Monday, Jan. 03, 1944

New Jack, Old Giant

Canada's young, yeasty and frankly Socialist C.C.F. (Cooperative Commonwealth Federation) party gave Canadian financiers something more to worry about. It began to talk about nationalizing the Dominion's big life-insurance business ($7 billion in insurance in force).

The man who proposed that the state should take all this over was an ex-Y.M.C.A. worker turned economist: mild-mannered, boyish (29) Lloyd Shaw, research director of the C.C.F. He announced last week that the party is making its own investigation of the life-insurance business. More than that, he forecast its findings:

1) that Canadians are paying two or three times too much for life insurance;

2) that interlocking directorates between insurance companies and major industries have created "monopolistic controls and economic dictatorships."

These charges made most life-insurance men, who regard their companies as models of business propriety, hopping mad. But they were determined not to get into an uncontrollable brawl. They left all the talking to the president of the Canadian Life Insurance Officers' Association, staid Henry William Manning. Snorted Mr. Manning: "The investigation is farcical as well as political and needlessly disturbing to 4,000,000 policyholders. . . ."
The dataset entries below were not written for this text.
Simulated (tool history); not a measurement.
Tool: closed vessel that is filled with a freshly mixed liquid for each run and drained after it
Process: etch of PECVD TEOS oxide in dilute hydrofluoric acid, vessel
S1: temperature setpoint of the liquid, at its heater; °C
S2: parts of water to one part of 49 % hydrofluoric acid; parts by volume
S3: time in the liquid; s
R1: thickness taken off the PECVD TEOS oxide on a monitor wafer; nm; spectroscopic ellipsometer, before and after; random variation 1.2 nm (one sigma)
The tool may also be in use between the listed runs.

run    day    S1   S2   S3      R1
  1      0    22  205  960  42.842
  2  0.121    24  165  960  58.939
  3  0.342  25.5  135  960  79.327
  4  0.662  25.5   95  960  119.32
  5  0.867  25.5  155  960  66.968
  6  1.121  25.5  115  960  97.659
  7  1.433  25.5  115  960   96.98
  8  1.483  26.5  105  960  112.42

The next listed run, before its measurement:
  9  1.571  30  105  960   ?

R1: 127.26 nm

The real significance of the C.C.F. investigation into life insurance was not that it would be political, which it most certainly would be. The fact that C.C.F. leaders were willing to attack the giant insurance companies meant they had apparently decided that the time had come to talk even louder about the party's Socialist objectives.

They were banking on a trend. The political pendulum is now definitely swinging to the left in Canada. C.C.F. was betting it must swing much farther.